New York, NY — Today's young adults are feeling the full, deep impact of a massive shift in the US economy, and are no longer able to start and sustain a family, build a career and grow assets in the same manner as the previous generation, according to a new report series published today by Demos, a national, nonpartisan public policy center.
The new five-part Young Adult Economics Series shows that America's young people are feeling the full effect of a 30-year shift from an industrial to technology — and service-based U.S. economy. The series shows that the combination of stagnant wage growth, growing debt, and high costs of education, homeownership and healthcare are new realities. These are now common factors that challenge the ability of America's 20-and 30-somethings to start, and sustain, an economically stable adult life.
"Young people today are being hit by a one-two economic punch," said Tamara Draut, director of the Economic Opportunity Program at Demos and author of the series as well as a book entitled Strapped: Why America's 20-and 30-Somethings Can't Get Ahead. "For the young generation of workers, the economy no longer generates widespread opportunity and security, and our public policies haven't evolved to pick up any of the slack. In fact, many of the problems we see today are a direct result of a disinvestment in the policies meant to ensure that the opportunity ladder is firmly in place."
"This research shows that, unless we address these problems — and we can — this will likely be the first generation to not surpass the living standards of their parents."
The series provides a comprehensive portrait of the economic status of today's young adults — and offers policy solutions that Congress and state legislatures can act on. The five-part series covers the following topics:
Higher and Higher Education. In today's knowledge-based economy, a college degree is a necessary qualification for entry to the middle class, and more young people than ever before are going to college. Yet, serious gaps remain for lower-income young people and for middle-class students facing high student debt burdens.
* Inflation-adjusted per-semester tuition at public universities has nearly tripled since 1980, up from $1,758 in 1980 to $5,132 in 2004. Thirty years ago, the average cost (tuition, fees, room and board) of attending a private college in 1976-77 was $12,837 annually, in inflation-adjusted dollars. Today, the average cost of attending a public university is $11,354.
* Since 1992-93, the average college graduate's student loan debt has grown from $12,100 to $19,300 (in 2003 inflation-adjusted dollars). Over a quarter of graduates had debt higher than $25,000, up from 7 percent in 1992-93.5 One-third of community college students borrow to pay for school, with an average debt of $8,700.
* The Pell Grant Program, the nation's premiere student aid source for lower-income students, now covers less than one-third of the cost of tuition; 30 years ago, it covered three-quarters.
* Despite record enrollment, too many college — qualified high school graduates — about 168,000 — are not planning to attend college at all, and more than 410,000 more go on to community college because of the high-cost of 4-year universities.
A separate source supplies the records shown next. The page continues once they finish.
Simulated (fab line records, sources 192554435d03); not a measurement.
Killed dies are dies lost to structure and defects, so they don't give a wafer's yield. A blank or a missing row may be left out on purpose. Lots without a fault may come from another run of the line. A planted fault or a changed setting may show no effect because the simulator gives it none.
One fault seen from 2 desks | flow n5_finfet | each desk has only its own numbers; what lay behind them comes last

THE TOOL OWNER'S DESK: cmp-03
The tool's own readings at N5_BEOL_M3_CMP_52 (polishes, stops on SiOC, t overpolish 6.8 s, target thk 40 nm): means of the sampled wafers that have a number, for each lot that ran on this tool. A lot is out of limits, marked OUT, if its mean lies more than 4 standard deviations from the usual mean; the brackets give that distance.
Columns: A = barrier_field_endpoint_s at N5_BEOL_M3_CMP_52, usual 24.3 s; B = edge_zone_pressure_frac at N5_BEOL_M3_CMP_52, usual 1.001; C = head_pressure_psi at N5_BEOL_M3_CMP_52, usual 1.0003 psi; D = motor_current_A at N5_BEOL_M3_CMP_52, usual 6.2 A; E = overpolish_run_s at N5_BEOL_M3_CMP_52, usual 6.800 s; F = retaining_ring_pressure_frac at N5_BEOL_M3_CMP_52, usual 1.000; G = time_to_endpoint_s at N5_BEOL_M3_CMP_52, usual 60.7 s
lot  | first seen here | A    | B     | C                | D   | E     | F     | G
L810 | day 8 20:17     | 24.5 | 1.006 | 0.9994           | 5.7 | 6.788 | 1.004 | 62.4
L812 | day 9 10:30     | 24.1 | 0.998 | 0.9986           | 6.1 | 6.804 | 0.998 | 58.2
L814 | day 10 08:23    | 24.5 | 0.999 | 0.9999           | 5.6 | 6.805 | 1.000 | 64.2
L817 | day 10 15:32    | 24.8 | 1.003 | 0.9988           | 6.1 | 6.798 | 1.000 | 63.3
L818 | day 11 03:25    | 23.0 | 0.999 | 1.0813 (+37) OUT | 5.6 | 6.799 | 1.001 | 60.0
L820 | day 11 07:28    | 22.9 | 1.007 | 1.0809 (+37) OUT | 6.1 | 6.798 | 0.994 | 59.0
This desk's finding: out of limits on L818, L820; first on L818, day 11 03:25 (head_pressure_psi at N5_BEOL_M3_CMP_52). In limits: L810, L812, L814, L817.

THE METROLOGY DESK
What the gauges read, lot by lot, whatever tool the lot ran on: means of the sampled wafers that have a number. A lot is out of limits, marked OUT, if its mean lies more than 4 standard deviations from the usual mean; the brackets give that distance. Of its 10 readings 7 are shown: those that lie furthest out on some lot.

* Every year, more students who start college do not complete their degree due largely to rising costs, a majority are from lower-income and African-American and Latino families. One out of five student loan borrowers drops out before completing their degree.
Paycheck Paralysis. Compared to their generational predecessors, young adults' incomes have largely been on the decline. Typcial incomes for workers without college degrees have dropped by a third, while young workers with college degrees have seen their incomes remain flat. In addition, young workers are less likely to have employer sponsored health care, retirement benefits and other employment-related benefits.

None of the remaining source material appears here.